As for the fishing... spectacular just isn't even close. The last few weeks have mostly been spent fishing the chagrin river and conneaut creek, with the grand fishing periodically. Despite not being able to fully devote time to the grand due to the high flows, the chagrin and conny have been pumping out fish. Double digit hookups per rod a day is now average. And every method is producing. Spey fishing, indicator fishing, free drifting. Everything has been hooking fish.
The next three to four weeks should be on fire. As the grand drops to more stable flows, she will light up, and with the way the spring has been fishing, it's going to be something to see. Plus the warm winter didn't just help out steelhead. We should see some real A class trophy smallmouth this year. Anyone looking to break that 5 pound mark?
One final note before the pics, I just bought a 15' driftboat and it's sick. Can't wait to take her out on the grand. As this season progresses away from spring steelhead, we're going to start running trophy brown trout trips on the clarion and the alleghany. Getting out there this may for some exploratory trips.
Enough rambling, check out the pics.
Locked on in the Chagrin
First fish of the day
Art doing work on a 30 incher
Super clean little fish
Annie with a typical second year fish
Annie's colored up buck
Jess got out with me last week
Art with a colored up buck from last week
|Posted on March 2, 2016 at 10:25 AM||comments (0)|
Thanks to all who came out and supported us at the Philadelphia Sports Show! It was a great success and we got a lot of great contacts that we look forward to putting on some epic fishing! Here in Ohio the weather has turned cold again, but the forecast looks like it is the last cold snap. By next Monday, temps will be back into the 50's! Everything is already ice free but running big! Spring steelheading should be great when the rivers fall back into shape and the temperatures inch back up.
Pics from the show
Not a bad setup
|Posted on February 14, 2016 at 12:45 AM||comments (0)|
Hey guys, come check us out at the Greater Philadelphia Outdoor Sportshow from February 25-28! We will be offering discounted fishing trips for spring and fall steelhead, and first opportunities to book all inclusive fall hosted spey fishing trips in western New York! Along with booking trips, we will be putting on fly tying demos, equipment rigging expos, and be there to answer any fly fishing questions you might have. So if you just want to shoot the shit, have some questions about fly fishing for steelhead or trout, or are looking to book a trip, come check us out!

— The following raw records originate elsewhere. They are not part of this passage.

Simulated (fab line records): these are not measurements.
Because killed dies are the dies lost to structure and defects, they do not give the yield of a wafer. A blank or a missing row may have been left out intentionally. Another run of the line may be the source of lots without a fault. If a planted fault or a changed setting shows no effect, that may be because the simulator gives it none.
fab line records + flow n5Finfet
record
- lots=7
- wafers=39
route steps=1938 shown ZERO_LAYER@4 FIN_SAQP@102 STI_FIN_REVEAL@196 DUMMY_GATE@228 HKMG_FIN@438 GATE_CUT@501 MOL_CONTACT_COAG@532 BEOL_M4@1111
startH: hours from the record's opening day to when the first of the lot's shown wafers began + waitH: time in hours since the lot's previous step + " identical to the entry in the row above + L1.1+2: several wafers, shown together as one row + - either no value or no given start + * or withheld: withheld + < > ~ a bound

Hoping to see you guys there!
|Posted on February 4, 2016 at 8:55 AM||comments (0)|
Welcome back to Fish Lake Run! After what was a mild winter, it looks like spring is just around the corner! January was quiet, and we typically don't fish much if at all. Because we really focus heavily on the swung fly, side ice and anchor ice means cold, cold water and lethargic fish, though most rivers in the area didn't completely freeze over. But things are starting to warm up already, and with how long the last two winters lasted, it is a welcomed relief. In fact yesterday broke 60 degrees! Though we will still have a few weeks of cold temps, it's time to start thinking about spring steel. From the way the winter has been, things are probably going to run a couple weeks early this season. Last year peak spring fishing occurred from mid april through the first week of may. This spring, our Ohio rivers will probably hit their peak sometime around the beginning of april, but with plenty of fish around in march and probably quite a few hanging in the rivers until the first or second week of may. To say the least, we are pretty excited about this spring, and a new drift boat might have something to do with it...
To pass the few cold weeks, I have been working on a bamboo spey rod build! I just finished the last touches on her this past weekend, and I couldn't be more proud! Can't wait to swing up some steel this spring on bamboo!
Check out some pics of the rod build.
At the workbench
Shaping and fixing the cork.
First time painting words...
Check back soon for spring reports and fish porn! Wont be long now!
|Posted on October 7, 2015 at 6:10 PM||comments (0)|
Had the good fortune to fish with sergeant Blaine Henry from upstate New York for a half day today. This was his first time fly fishing, and he was really keen to learn techniques that he could take back with him to fish the Black River and the Salmon River near Watertown. Due to the limited time we had on the water, I opted to take him to a small creek instead of fishing Cattaraugus. Though the big creek is holding the most fish right now, the key to success there is covering lots of water thoroughly. This does not pair well with limited fishing time. And I know that despite being low and clear, there are fish that could be caught in the smaller creeks.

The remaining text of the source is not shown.